What a week it’s been! It all kicked off last weekend with the biggest storm we’ve since moving here two and a half years ago. We had just put up our Nativity scene (or “The God in Box” as its been nicknamed), and I was sure it was going to be strewn all over the street, but it was fine. Karla was ready to declare it a miracle until I pointed out that it was in a fairly sheltered spot to begin with.
We already had the grow-in-the-ground Christmas tree – our Douglas fir. My husband build a little stable for the figurines which we bought on line from the Catholic Supply Shop.
When I got them (last year) the Joseph statue had his face smashed in. I called the vendor straight away and they asked if the rest of the order was okay. Having not unpacked it all, I told them I’d call them back. I opend up the whole box and saw that the Mary figurine and the baby Jesus figurine were intact, so I called the Catholic Suppy Shop back and got the same woman.
“I’m happy to say that mother and baby are both fine!” I told her. We had a laugh at that, then she said “We’ll send you a new Joseph.”
“Do you want me to return the broken one?” I asked.
“No need to, ” she said.
“Should I send you a photogragh of the damage then?” I said.
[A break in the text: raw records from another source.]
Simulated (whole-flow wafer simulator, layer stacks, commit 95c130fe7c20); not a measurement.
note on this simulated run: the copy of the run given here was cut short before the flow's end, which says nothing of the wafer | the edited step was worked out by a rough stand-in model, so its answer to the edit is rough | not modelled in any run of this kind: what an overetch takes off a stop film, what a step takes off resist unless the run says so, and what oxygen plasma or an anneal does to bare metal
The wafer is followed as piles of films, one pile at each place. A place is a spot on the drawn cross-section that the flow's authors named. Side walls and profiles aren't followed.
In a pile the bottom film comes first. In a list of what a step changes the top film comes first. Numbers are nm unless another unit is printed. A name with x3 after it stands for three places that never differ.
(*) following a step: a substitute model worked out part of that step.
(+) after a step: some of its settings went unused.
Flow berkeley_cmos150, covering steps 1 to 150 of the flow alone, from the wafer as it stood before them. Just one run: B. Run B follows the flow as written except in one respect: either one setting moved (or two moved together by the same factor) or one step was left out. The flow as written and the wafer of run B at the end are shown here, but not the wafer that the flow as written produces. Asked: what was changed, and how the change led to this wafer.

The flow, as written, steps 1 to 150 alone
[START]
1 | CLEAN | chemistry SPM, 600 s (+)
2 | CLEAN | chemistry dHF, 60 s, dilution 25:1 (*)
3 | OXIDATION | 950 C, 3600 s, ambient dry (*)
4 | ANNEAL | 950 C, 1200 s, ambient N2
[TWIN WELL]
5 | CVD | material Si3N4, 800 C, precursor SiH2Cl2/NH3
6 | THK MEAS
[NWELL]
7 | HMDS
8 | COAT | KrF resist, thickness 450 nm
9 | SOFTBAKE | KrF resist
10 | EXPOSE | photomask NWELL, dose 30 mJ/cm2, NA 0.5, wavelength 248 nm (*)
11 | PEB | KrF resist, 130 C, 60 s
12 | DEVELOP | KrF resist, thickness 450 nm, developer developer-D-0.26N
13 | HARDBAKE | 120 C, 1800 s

“No,” she replied. “We’re in the business of believing!”
Cute or what?
We bought the hay for $5 at Dave’s Hay Barn in San Jose. He doesn’t have a website, but he does have a massive barn with 14 different kinds of hay, and extra friendly staff. We’ll be back next year – the hay will go on the garden when we take the Manger down.
So back to the storm…
At first I though someone was outside throwing buckets of water at the bedroom window. It’s been a while since I experienced sideways rain, (an Irish specialty, alongside Guinness and crackling peat fires – in fact all three go fabulously together!) and despite spending many winter nights enjoying lying in bed listening to the howling winds back in Ireland, here, it seemed a lot more scary. For one, the Irish houses feel studier, built as they are from solid brick. The Californian house, of wood and stucco, felt flimsy by comparison – though I’d say a welcome feature in the event of a major earthquake. Being sited on top of the hill, I thought we were going to get blown away at one point.
Next day the damage was evident, but thankfully, mimimal. The lemon tree took a hit.
In the end we lobed off this branch. I was planning on removing some of the lower branches anyways, so this made my decision for me.
The peas and the broccoli “tree” were blown over. Fortunately, the pea plants did not break, and I’ve just put them back and re-staked them. I’m not sure what will happen to the broccoli. It won’t stand up by itself.
On Monday night, we sat up and watched the eclipse of the moon. It was fun experimenting with the camera, a Nikkon D5000, and I reckon we got some fairly good shots. Here are the top ten!
I’m sure with more knowledge and experience we could do better – perhaps by the next eclipse…..
December 21st – the turning point of the year in terms of light. The days start to get longer and spring will soon follow. I’m lucky in that I enjoy each season and look forward to the next. And as we wait for spring to get started we still have Christmas to enjoy.
I hope you have a wonderful Christmas, and if like me, you are unable to be with your family, that you are at least able to spend the day with people you love – as I am lucky to be able to do.